Where do we stand today?
The crisis was international and called for an international response. And we responded together. In the G20-framework.
G20 Leaders will meet again in a couple of days. To take stock of progress. And underline the need to continue reforms.
Reforms are being delivered. In the United States, in Europe, in Asia.
But we cannot allow ourselves to be complacent.
This happens too often with reforms. There is consensus at the start. However, during the process. People turn their attention to other things. Results are not immediately visible, because reforms need time for implementation. Reform fatigue sets in.
That is the danger.
Yet, we are only half way down the road to build a safer and more stable international financial system.
Much progress has been made. But in some areas, much more remains to be done. In particular, dealing with remaining macro-economic imbalances or instable exchange rates. Or the current price fluctuations on certain commodity markets.
But let me turn back to progress made.
It has been significant.
And importantly, we have progressed together.
I would like to mention three major achievements:
1. First, we have strengthened financial supervision in Europe. The creation of the three new authorities – for banks, for insurances and for the securities markets – is a decisive step towards a safer and more integrated European financial market.
And in the longer term, this will mean a single point of contact for cross-border financial groups and regulators from outside Europe.
The new authorities will be in place from 1st of January 2011.
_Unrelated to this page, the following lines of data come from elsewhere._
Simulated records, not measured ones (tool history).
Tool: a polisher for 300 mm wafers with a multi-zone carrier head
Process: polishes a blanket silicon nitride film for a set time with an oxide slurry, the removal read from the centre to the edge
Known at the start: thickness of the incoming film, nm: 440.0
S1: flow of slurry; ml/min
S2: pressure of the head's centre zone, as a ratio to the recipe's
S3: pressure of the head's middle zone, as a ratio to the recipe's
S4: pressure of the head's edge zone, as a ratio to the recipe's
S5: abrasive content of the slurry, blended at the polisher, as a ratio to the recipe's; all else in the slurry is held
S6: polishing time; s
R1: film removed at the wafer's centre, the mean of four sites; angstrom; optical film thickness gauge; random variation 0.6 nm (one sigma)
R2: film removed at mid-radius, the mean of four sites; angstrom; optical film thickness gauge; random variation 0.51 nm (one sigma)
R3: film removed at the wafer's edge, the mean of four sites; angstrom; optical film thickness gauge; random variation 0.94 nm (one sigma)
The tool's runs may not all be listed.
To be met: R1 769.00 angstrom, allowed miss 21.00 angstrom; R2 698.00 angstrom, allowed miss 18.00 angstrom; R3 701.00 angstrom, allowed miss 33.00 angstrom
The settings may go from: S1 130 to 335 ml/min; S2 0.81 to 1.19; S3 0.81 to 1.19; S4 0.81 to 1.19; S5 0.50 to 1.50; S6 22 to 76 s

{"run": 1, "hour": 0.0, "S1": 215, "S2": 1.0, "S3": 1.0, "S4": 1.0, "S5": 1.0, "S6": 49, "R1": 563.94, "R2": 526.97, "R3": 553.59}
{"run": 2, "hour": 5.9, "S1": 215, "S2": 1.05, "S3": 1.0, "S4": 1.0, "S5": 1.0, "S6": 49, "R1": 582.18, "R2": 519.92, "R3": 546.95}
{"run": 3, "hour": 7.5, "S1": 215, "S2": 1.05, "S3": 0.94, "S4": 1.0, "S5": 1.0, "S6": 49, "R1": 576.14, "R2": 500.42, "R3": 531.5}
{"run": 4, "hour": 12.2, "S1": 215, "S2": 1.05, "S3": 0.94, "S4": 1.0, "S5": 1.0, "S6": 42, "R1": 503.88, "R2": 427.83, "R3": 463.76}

In addition, a European Systemic Risk Board is being set up. It will monitor threats to financial stability in Europe. Where needed, it will issue risk warnings and targeted recommendations. It should work closely with the Financial Stability Oversight Council that has been established in here in the United States.
2. This leads me to the second major achievement, which has taken place here. Our American friends have made a significant step with the adoption of the Dodd-Frank Act. I know that many details require some time.
But I want to salute the determination of the US Administration and of Congress to reform the financial system.
I hope that the reforms in the EU and the USA will be concluded. Un-doing them would give a very bad signal for financial stability throughout the world. The US and the EU must show leadership and finish the job of repairing the financial system. Citizens will not forgive us if we don't continue.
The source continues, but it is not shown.